How neighboring nations make use of history for their co-existence
It is remarkable that Agnieszka Holland, a director from Poland, was the first to make a non-documentary film based on the story of Jan Palach, a Czech student who committed suicide by self-immolation in a protest against the Prague Spring (the HBO mini-series Burning Bush, 2013). Tellingly, the script writer and producer of the film were very young – not yet 30. They and their audience seem to be mouthing the same question, “What was it really like?”. In this volume of Visegrad Insight we look at how this new generation seeks out such knowledge.
Memories of Cold War imprisonment are already beginning to show signs of wear. Until recently, contemporary graduates in the region were deprived of access to unbiased history teaching about this past. History curricula usually ended with the trauma of the Holocaust. Teachers were therefore released from the difficult task of explaining the world of their own youth, leaving politicians to fight over the meaning of the recent past. But new education reforms have brought further challenges. How to teach about friends and enemies in a shared Europe?
History textbooks are controlled by the state everywhere in the world. History is an extension of official ideology (democratic or authoritarian) that is designed to shape common memory about the past and serve as the root of collective identification. Whether we are speaking about the memory of speeches by Martin Luther that demand social equality or Jan Palach’s deed in the name of freedom, all such events are inscribed in history textbooks to define who we are. Hardly anyone questions the political significance of history, but few are interested in its significance in light of Visegrad cooperation.
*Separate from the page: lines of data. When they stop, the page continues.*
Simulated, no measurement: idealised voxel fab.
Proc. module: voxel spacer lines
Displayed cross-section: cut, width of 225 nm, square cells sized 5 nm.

We therefore look beyond hero-enemy narratives to bring attention to how neighboring nations make use of history for their co-existence. We report on changes in history education, on the politics of memory and on the economies behind it all. The problems and promises associated with common history textbooks are also explored. Can we expect a common Visegrad history textbook in the future? This issue of Visegrad Insight asks what possibilities rest on the as-yet-unseen horizon.